I would have liked a good night’s sleep but unfortunately we’re in the centre of the old town. Which in this case doesn’t mean drunks, it means dawn prayer calls from the mosque right opposite our apartment. Oh well.
After a quick breakfast we take a look at Sarajevo for the first time by daylight. It’s pretty – houses built up against the hills that remind me quite a lot of home – albeit that they have some serious mountains behind some of them. We’d planned to wander around the old town for a bit, but it is raining harder than it has on this whole trip, so we go back to the room to relax.
Lunch is a delicious boreg (borek/bourek – a pastry dish with meat or spinach or potato inside). We get to see how they’re made (baked on a covered tray hanging in an oven and covered with hot coals).

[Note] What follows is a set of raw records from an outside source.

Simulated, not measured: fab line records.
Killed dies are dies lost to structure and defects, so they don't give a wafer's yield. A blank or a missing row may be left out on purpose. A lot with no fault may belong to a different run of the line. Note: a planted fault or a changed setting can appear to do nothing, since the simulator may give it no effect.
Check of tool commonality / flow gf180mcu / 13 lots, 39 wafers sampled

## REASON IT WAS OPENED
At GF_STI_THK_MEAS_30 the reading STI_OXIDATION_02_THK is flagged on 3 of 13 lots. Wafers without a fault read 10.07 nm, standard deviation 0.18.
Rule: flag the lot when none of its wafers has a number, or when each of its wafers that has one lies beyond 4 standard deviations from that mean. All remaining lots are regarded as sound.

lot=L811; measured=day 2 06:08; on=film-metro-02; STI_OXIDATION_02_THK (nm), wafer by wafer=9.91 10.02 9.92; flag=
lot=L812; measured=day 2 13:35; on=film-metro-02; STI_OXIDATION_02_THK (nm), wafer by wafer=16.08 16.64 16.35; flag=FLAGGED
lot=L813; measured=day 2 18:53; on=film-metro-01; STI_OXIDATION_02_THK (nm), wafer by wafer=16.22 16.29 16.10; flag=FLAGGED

Our next move is the Tunnel Tour – a guided tour of the airport tunnel that was vital to Sarajevo in the seige. Basically, they dug an 800m tunnel under the airport runway (which was UN territory and therefore protected from Serb attacks) in order to run supplies from Bosniak-held territory into Sarajevo, while avoiding snipers (who had killed 100s of people in the months before the tunnel as they ran across the runway). You can walk into the tunnel a little way, carry a pack with the equivelant weight that they were carrying, and there’s an exhibition of uniforms, tools, emergency food supplies, etc. The best part of the tour was that the guide had been an 18-year-old policeman during the seige, so he had himself run food and equipment through the tunnel. He gave a detailed account of what life was like and pointed out many sites on the way to the airport. Really sobering stuff, and good to hear his commitment to a multi-ethnic Bosnia and Herzegovina, while at the same time wanting to make sure that 1992-5 was not forgotten.
It was still raining when we finished the tour so we headed home, where I’m getting ready for a job interview via Skype.